Emotion Recognition using Keras

Hrithik Katoch
9 min readJul 20, 2020

by Bhuvnesh Rana, Hrithik Katoch and Jagrit Singh

The interaction between human beings and computers will be more natural if computers are able to perceive and respond to human non-verbal communication such as emotions. In recent years deep learning has progressed much in the field of image classification. The project titled “Emotion Recognition using Keras” has been developed to use Convolutional Neural Networks (CNNs) to detect the emotion state of the human. A data set of different facial expression is used which contains different emotes for machine learning. These different emotes used for training are “angry, disgust, fear, happy, neutral, sad and surprise”. The labelled facial images from facial expression dataset are sent to CNN and CNN is trained by these images. Then, proposed CNN model makes a determination which facial expression is performed. Recognition can be performed on a locally stored video file or real-time through a live webcam feed using OpenCV. The web application interface is built using Flask.

Dataset

The dataset consists of 48x48 pixel grayscale images of faces. The faces have been automatically registered so that the face is more or less centered and occupies about the same amount of space in each image. Each face is based on the emotion shown in the facial expression in one of seven categories (Angry, Disgust, Fear, Happy, Sad, Surprise, Neutral).

The training set consists of 28,708 images and the test set consists of 7,178 images. Compressed version of the dataset takes 92 MB space whereas uncompressed version takes 140 MB space.

This dataset was prepared by Pierre-Luc Carrier and Aaron Courville for the Facial Expression Recognition Challenge 2013 (kaggle).

Methodology

The CNN model is designed and trained using Keras. We use OpenCV for face detection by using its face detection classifier to draw bounding boxes around the automatically detected faces. After developing the facial model, the network is trained and saved. Then the trained model is deployed through a web interface built using Flask. Once the Emotion Recognition model is trained, we run the main python script which loads the trained model and saved weights by which finally the model is applied to a locally saved video file or to a real-time video stream through a webcam.

Importing the libraries

The following libraries are imported: -

import numpy as np
import matplotlib.pyplot as plt
import utils
import os
from livelossplot import PlotLossesKerasTF
import tensorflow as tf

Further some modules from the Tensorflow library are also imported.
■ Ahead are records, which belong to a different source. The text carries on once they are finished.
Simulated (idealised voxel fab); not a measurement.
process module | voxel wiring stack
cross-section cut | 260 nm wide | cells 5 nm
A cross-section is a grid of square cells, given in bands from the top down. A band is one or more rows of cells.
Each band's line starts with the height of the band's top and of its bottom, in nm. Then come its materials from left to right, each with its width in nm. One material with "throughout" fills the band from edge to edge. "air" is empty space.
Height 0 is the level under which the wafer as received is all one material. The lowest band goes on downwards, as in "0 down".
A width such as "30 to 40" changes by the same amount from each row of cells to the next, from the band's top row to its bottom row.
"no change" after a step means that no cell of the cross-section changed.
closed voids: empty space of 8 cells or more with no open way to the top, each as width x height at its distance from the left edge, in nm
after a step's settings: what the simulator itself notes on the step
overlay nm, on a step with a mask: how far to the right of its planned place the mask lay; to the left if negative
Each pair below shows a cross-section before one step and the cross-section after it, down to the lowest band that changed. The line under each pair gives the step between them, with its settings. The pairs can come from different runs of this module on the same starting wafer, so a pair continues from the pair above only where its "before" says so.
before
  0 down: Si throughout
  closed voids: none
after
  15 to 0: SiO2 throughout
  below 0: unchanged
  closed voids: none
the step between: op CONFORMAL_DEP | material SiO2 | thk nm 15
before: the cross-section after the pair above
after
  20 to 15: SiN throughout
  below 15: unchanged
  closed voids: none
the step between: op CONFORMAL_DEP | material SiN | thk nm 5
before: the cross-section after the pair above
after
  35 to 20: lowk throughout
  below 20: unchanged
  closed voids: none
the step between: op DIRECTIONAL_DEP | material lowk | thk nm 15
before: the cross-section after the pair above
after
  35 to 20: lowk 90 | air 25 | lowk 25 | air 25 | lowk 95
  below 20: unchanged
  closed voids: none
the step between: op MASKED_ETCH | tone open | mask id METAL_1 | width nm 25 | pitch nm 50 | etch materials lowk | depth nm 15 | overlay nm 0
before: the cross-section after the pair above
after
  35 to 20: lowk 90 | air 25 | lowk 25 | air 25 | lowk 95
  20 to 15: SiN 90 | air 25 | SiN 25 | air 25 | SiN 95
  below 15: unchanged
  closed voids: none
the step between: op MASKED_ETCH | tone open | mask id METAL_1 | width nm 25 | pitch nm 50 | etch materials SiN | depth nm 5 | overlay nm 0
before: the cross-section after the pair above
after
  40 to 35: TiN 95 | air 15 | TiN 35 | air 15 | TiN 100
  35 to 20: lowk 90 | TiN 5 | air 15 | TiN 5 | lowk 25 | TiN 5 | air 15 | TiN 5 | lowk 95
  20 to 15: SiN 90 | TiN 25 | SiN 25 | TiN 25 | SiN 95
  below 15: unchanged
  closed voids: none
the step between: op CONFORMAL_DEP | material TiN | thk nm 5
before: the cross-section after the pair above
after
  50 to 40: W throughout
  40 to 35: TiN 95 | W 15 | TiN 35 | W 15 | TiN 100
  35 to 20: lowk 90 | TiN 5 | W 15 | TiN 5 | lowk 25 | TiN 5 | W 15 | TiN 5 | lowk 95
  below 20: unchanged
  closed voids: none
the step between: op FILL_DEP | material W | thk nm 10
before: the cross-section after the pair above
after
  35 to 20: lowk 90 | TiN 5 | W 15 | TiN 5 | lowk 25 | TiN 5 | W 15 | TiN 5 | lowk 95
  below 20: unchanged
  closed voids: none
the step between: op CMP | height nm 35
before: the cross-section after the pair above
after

Creating training and validation batches

Keras is used to automatically feed data from the training and test folder to create mini-batches for training and validation(test). Some hyper-parameter settings are defined for the data loader. Image size is taken 48x48 and the batch size is 64. The batch size is a hyperparameter of gradient descent that controls the number of training samples to work through before the model’s internal parameters are updated. Data generators for both training and validation set is created using the ImageDataGenerator function of Keras while randomly flipping images on their horizontal axis.

img_size = 48
batch_size = 64
datagen_train = ImageDataGenerator(horizontal_flip=True)
train_generator = datagen_train.flow_from_directory("train/",
target_size(img_size,img_size),
color_mode="grayscale",
batch_size=batch_size,
class_mode='categorical',
shuffle=True)
datagen_validation = ImageDataGenerator(horizontal_flip=True)
validation_generator=datagen_validation.flow_from_directory("test/",
target_size=(img_size,img_size),
color_mode="grayscale",
batch_size=batch_size,
class_mode='categorical',
shuffle=False)

Creating the CNN Model

A sequential CNN model is used in this project. The input first passes through 4 convolution blocks. The number of filters is gradually increased which is the general workflow of various convolution architectures. In each block Convolution, Batch Normalization, RELU (non-linearity), Max Pooling and Dropout regularization is applied on the data. At each convolution bock the volume is reduced by a factor of 2 while the number of channels nearly doubles. The output is flattened after the fourth convolution block and then passed on to the two fully connected layers. Finally, the dense layer with Softmax Activation is used to predict the output label which corresponds to on of the seven emotions. Adam optimizer is used with a learning rate of 0.0005 which speeds up the training to about 9 minutes per epoch. model.summary() function is used to output all the parameters which the Model will have to learn (around 3 million in this case).

CNN

Training and evaluating the Model

First, we select the number of epochs to be 15. The number of epochs is a hyperparameter of gradient descent that controls the number of complete passes through the training dataset. Steps per epoch are calculated by doing a floor division of the number of images in the training generator with the batch size of the training generator. This is repeated for the validation set. Then three callbacks are added to the training. A callback is an object that can perform actions at various stages of training (e.g. at the start or end of an epoch, before or after a single batch, etc). First callback is ReduceLROnPlateau which reduces the learning rate when there is no improvement in the validation loss after two epochs. ModelCheckpoint callback is used to save the model weights with higher validation accuracy. Model weights are saved to HDF5 format. This is a grid format that is ideal for storing multi-dimensional arrays of numbers. PlotLossesKerasTF is used to observe the training loss per epoch and the accuracy per epoch plots in real time. Each epoch takes around 9–10 minutes. The first epoch takes the longest time as resource allocation has to be done for the GPU, various libraries have to be loaded and files for optimization also have to be loaded. The total time taken is around 2.5 hours.

epochs = 15
steps_per_epoch = train_generator.n//train_generator.batch_size
validation_steps=validation_generator.n/
/validation_generator.batch_size
reduce_lr = ReduceLROnPlateau(monitor='val_loss', factor=0.1,
patience=2, min_lr=0.00001,
mode='auto')
checkpoint = ModelCheckpoint("model_weights.h5",
monitor='val_accuracy',
save_weights_only=True, mode='max',
verbose=1)
callbacks = [PlotLossesKerasTF(), checkpoint, reduce_lr]
history = model.fit(
x=train_generator,
steps_per_epoch=steps_per_epoch,
epochs=epochs,
validation_data = validation_generator,
validation_steps = validation_steps,
callbacks=callbacks
)

Saving the Model architecture as JSON

JSON is a simple file format for describing data hierarchically. The model’s architecture (configuration) specifies what layers the model contains, and how these layers are connected. The model architecture is stored using to_json() which uses a JSON. The model is then converted to JSON format and written to model.json in the local directory.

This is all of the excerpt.